B-MOVIE BLAST: Terror (1978)

ABOUT THE AUTHOR: Jennifer Upton is an American (non-werewolf) writer/editor in London. She currently works as a ghostwriter of personal memoirs for Story Terrace London and writes for several blogs on topics as diverse as film history, punk rock, women’s issues, and international politics. For links to her work, please visit https://www.jennuptonwriter.com or send her a Tweet @Jennxldn

I knew very little about this film when I chose to write about it. I knew even less about director Norman J. Warren. Terror, was produced and released independently in the United Kingdom. It starts out as a standard witch’s revenge film, with an opening sequence set 300 years in the past.

In the present, the witch returns in spirit to take revenge on the ancestors of her executioners. Not a new premise at all. Until the stalk-and-slash sequences begin. “Okay,” I thought, “So, it’s a witch movie that’s also a slasher movie.” Then I began to notice small clues both within the story and visually as to the creative intentions of Mr. Warren. The red herring eccentric characters (both male and female) that might or might not be the killer. The soft purple and green gel lights that draw the eye away from the primary action. The close-ups of mascara-clad eyeballs and gory murders where the victims bleed a hue of red patented by the Crayola corporation. The electronic musical score. A torrential downpour with drenched characters bathed in blue and white light. POV shots of the killer’s knife moving relentless towards its prey. A finale that comes out of nowhere and leaves no closure for the audience. Sound familiar? 
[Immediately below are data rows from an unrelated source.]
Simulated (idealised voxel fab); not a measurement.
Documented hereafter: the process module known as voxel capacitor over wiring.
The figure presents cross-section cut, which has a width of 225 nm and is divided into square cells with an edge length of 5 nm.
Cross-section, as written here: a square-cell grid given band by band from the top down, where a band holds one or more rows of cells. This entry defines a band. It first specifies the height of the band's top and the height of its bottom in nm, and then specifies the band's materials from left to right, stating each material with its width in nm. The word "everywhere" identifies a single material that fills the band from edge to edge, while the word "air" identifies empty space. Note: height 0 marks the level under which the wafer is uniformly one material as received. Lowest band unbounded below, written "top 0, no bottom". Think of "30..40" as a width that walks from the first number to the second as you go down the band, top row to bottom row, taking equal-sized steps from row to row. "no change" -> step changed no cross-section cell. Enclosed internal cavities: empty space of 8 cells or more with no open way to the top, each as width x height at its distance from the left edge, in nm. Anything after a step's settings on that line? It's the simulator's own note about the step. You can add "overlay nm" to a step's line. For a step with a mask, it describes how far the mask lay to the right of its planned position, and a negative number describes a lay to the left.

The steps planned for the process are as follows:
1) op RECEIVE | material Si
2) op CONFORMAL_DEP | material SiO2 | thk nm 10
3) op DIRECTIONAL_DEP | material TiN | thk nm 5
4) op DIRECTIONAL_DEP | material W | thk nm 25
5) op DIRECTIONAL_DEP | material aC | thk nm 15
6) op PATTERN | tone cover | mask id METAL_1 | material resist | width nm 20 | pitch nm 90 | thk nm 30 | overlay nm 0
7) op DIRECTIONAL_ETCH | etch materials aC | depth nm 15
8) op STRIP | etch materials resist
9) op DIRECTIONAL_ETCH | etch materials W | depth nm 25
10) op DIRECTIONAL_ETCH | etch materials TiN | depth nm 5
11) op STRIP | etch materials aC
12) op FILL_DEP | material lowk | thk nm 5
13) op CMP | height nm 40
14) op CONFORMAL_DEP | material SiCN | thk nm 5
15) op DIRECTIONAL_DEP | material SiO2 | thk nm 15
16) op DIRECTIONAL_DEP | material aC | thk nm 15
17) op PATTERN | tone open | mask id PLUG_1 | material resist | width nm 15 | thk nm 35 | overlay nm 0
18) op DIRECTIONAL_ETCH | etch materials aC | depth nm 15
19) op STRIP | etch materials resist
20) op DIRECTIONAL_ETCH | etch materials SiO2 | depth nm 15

Released in 1978 at the beginning of the American slasher craze ushered in by the success of John Carpenter’s Halloween, Terror owes more to the Italian Giallo thrillers than any stalk-and-slash offering. A quick search on internet confirmed my suspicions. Warren was a big fan of Dario Argento’s Suspiria, released one year prior to Terror.

While not a complete rip-off by any means, Warren manages to inject his own style into what is ultimately a wildly entertaining film. It’s much more grounded in terms of acting and story than anything Argento or Bava ever made, making it much more “British” in tone. While the Italians are much more given to fits of artistic abandon, with very little attention paid to story, most British directors – even the most creative ones like Ken Russell or Michael Reeves – never stray too far outside the bleak reality of Great Britain as a backdrop and generally adhere to a three-act structure. The acting is solid and the story engaging. Terror gets the point quite quickly in terms of action. There’s never a dull moment. Eagle-eyed genre-fans will likely feel the same warm fuzzies I got when I noticed posters for both Warren’s own Satan’s Slave (1976) and Bo Arne Vibenius’s Thriller: A Cruel Picture (1973) in the background of one scene. A scene very clearly shot in the film’s actual production office.  

By combining elements of classic British period horror and Italian Giallo, Warren has done what no British director had done before or possibly since. Terror could be considered the first and only true British Giallo. The fact that it was all shot in real locations (including a BDSM strip club) on a shoestring budget makes it all the more impressive. I look forward to exploring more of Mr. Warren’s work. Anyone who apes the Italian masters while still managing to make a movie that feels fresh deserves further scrutiny.